Magic for Beginners
by Claudia R. Dillaire
The ancient Egyptians had a different spin on prosperity, and it
requires a change in thinking. Prosperity was not individual, though
they did have upper and lower classes. Prosperity was
agriculturally-based, so if the crops thrived, everyone benefited; if
they failed, it affected everyone. So, how can a modern practitioner
approach Egyptian prosperity magic? Simply put, light a black candle.
Black, really? For the ancient Egyptians, black symbolized fertility
and abundance. It was the color of the earth laid down by the annual
inundation. Fertile soil meant abundant harvests; in ancient Egypt,
that meant prosperity. Other colors appropriate for Egyptian
prosperity: green and white. Green symbolized the lush vegetation that
grew around the river and in the Delta. White was the skin of Osiris,
god of the Underworld, and he was associated with rebirth and
Items of great value to a desert people were water, wood, and tree
resins. The Nile aided in trade and moving materials and people. Ebony
and cedarwood were treasures few could afford. And, even the Bible
attests to the value of tree resins; frankincense and myrrh were two of
the gifts brought to the Christ child. What about gold? Gold was
plentiful, as evidenced by the many artifacts found that were crafted
in gold, though silver was a more scarce commodity.
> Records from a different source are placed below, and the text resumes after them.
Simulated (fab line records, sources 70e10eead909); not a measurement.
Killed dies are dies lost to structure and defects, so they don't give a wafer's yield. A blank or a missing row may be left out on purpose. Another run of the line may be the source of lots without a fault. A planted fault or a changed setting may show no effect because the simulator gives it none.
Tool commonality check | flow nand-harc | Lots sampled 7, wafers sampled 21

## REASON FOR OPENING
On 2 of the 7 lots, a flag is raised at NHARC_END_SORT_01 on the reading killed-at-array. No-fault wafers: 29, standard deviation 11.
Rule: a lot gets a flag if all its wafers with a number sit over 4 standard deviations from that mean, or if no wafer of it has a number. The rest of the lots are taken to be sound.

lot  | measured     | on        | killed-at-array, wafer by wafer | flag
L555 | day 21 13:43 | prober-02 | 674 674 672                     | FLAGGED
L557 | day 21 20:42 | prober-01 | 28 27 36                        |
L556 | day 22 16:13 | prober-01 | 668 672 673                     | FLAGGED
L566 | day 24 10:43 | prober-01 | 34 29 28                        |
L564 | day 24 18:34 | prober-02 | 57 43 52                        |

Prosperity had nothing to do with money in ancient Egypt, since it had
not yet been invented. The Greeks introduced coinage to the Egyptians
during their occupation of the land. So, a wealthy man in Egypt did not
possess caches of gold and silver, but he might show off his wealth
with beautifully crafted jewelry and furniture of imported wood.
So, what does this have to do with prosperity today? If one wishes to
practice Egyptian magic, one must understand where their spells came
from. Approaching Egyptian magic is not like other traditional paths;
Egyptian magic is more forceful, filled with threats and curses to the
gods, and definitely, the spells are written from a great need.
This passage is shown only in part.